CamelForthSaveLoad - nealcrook/multicomp6809 GitHub Wiki

This discusses various CamelForth internals and works up to a description of a set of words that can be used to load/compile code and to load/save compiled code. This description assumes that you have worked through a FORTH tutorial and have a vague idea what's going on!

CamelForth memory map

When you write new definitions in CamelForth they are stored in a data-structure called the Dictionary. All the "baked in" definitions are in ROM and new definitions that you write are stored in RAM, starting at address 0. The dictionary in RAM contains header information, code and read/write data. The dictionary in ROM necessarily does not contain read/write data; instead it contains references to locations in RAM.

In order to run correctly on even the smallest Multicomp6809 system, CamelForth is built to use 2KBytes of RAM, in the region 0x0000 - 0x07FF. The dictionary grows up from 0. At the top of memory is a small region for data storage (variables declared in the ROM dictionary), a region reserved for the structure stack and a region reserved for the return stack. Below that is the data stack pointer; the data stack (aka "the parameter stack" or simply "the stack") grows downwards from that point. If the Dictionary or the Stack grow too big, they will meet and corrupt one another (there is no protection or detection of this condition).

Most Multicomp6809 systems (once debugged) have loads of memory. There's a very simple trick to avoid the memory restriction just described. After reset, simply go:

HEX 1000 ALLOT

This reserves 0x1000 bytes in the dictionary, from the current starting point (which is 0x0000 after reset) and therefore it "steps over" the stack and continues allocation of the dictionary at address 0x1000. You could just as well pick 0x0800, but I prefer this nice round number.

Block Files

The traditional form of storage on Forth systems is a "block file". This is a low-level mechanism that does not rely on a file system or host operating system. It is simply an area on a disk, and the programmer/user is required to remember where it is and how big it is and what is in it. A block file has no structure but is conventionally considered to consist of a number of "blocks" each 1Kbyte in size. When a block file contains FORTH source code, it is conventionally presented as 16 lines of 64 characters (16*64=1024). There are no line endings and each block is contiguous with the next.

Another convention is to use blocks in pairs with one block of the pair holding source code and the other block of the pair holding comments or program commentary. One common pattern is to consider the first half of the blocks in a block file to be the code, and the second half to be the comments, called "shadow blocks".

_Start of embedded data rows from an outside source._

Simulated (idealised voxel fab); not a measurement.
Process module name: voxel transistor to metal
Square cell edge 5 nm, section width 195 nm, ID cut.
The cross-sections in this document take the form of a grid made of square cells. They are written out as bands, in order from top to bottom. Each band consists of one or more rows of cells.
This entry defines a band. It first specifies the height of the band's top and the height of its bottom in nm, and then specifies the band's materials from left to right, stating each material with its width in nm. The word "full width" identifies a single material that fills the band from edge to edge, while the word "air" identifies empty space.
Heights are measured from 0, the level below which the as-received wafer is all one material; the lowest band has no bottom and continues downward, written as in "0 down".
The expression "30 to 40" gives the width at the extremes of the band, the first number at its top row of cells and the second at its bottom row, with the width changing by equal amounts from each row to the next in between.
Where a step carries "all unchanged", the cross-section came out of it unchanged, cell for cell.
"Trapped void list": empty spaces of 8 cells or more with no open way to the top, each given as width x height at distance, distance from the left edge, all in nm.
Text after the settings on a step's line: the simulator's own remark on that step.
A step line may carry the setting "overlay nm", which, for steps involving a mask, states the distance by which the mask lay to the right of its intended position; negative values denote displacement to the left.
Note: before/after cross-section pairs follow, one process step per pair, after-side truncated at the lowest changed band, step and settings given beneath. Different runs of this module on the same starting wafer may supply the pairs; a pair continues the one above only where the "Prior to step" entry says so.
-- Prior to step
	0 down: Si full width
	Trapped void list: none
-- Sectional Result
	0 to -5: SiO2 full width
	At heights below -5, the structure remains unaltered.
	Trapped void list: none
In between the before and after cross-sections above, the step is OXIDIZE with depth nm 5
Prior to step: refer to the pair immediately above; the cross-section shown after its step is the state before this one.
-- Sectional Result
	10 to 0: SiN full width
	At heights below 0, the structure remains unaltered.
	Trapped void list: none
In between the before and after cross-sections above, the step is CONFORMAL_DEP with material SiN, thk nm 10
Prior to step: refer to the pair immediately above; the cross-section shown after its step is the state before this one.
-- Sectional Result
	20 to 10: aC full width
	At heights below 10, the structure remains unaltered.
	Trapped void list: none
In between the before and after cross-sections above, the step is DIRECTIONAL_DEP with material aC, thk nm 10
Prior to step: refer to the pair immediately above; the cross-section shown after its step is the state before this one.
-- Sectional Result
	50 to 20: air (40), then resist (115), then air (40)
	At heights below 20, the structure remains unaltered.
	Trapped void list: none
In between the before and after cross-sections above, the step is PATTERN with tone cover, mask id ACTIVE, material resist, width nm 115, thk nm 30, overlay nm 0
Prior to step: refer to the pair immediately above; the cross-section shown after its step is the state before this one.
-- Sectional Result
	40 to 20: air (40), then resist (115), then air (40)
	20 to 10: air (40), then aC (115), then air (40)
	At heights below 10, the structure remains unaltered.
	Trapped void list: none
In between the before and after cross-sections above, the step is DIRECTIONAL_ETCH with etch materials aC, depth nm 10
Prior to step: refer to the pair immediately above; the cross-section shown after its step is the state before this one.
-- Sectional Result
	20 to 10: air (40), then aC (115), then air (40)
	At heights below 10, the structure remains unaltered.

Using Block Files with CamelForth

CamelForth on Multicomp6809 is set up to use 4 block files, numbered 0-3. Each of them is 256 blocks in size and therefore the set occupies 1MByte on the SDcard. It is trivial to assign more block files or to make them bigger (in fact, there is nothing here to check the size of a block file -- no check to stop you from running off the end of a block file). The SD offsets for these block files are as follows:

  • 0x2.0800 - block file 0
  • 0x2.0A00 - block file 1
  • 0x2.0C00 - block file 2
  • 0x2.0E00 - block file 3

One of these block files is selected by storing its start address into the double variable BLKADRS. After reset, block file 0 is selected. You can switch to (for example) block file 3 like this:

HEX 2 BLKADRS ! E00 BLKADRS CELL+ !

On a newly-created SD image, block files 0, 1, 2 will have undefined content and block file 3 will include the CamelForth source and binary image. If block file 3 has been prepared correctly, you can load and start the binary CamelForth image in that block file by typing:

SDFORTH

This can, for example, allow you to try out a new version of CamelForth without the need to reprogram the FPGA. There is one restriction to running CamelForth from RAM in this way: you cannot, from this image, swap to another image (for example, boot to FLEX or CUBIX). If you try to do so, the system will hang. There are ways that this restriction could be overcome, but there seems little benefit to be had from adopting them.

The Multicomp6809 version of CamelForth provides 2 sets of words for working with block files. Both sets of words are layered on a set of words used to read and write the SDcard. The two sets are:

  • The ANS Standard set of BLOCK and BLOCK EXT words (with the exception of REFILL). These are used for listing blocks, working with buffers and loading/compiling source code from block files
  • A novel and non-standard set of words that I designed and implemented for loading and saving compiled code is block files. This mechanism allows you to save a chunk of the dictionary (representing compiled code and data) to SDcard and to load it again in a future session. The code is stored within a block file and I call the thing that you load and save a "blob".

ANS Standard words

These words should all behave as described in the ANS Standard. They are layered on a set of lower-level words that are not intended to be used directly and which will not be described here.

Words

BLK ( -- a-addr)    Variable
SCR ( -- u-addr)    Variable
\                   Behaviour of this word is extended so that, when working with a block file, the 64-char aligned address is treated as the end of the line
EVALUATE            Behaviour of this word is extended to store 0 in BLK.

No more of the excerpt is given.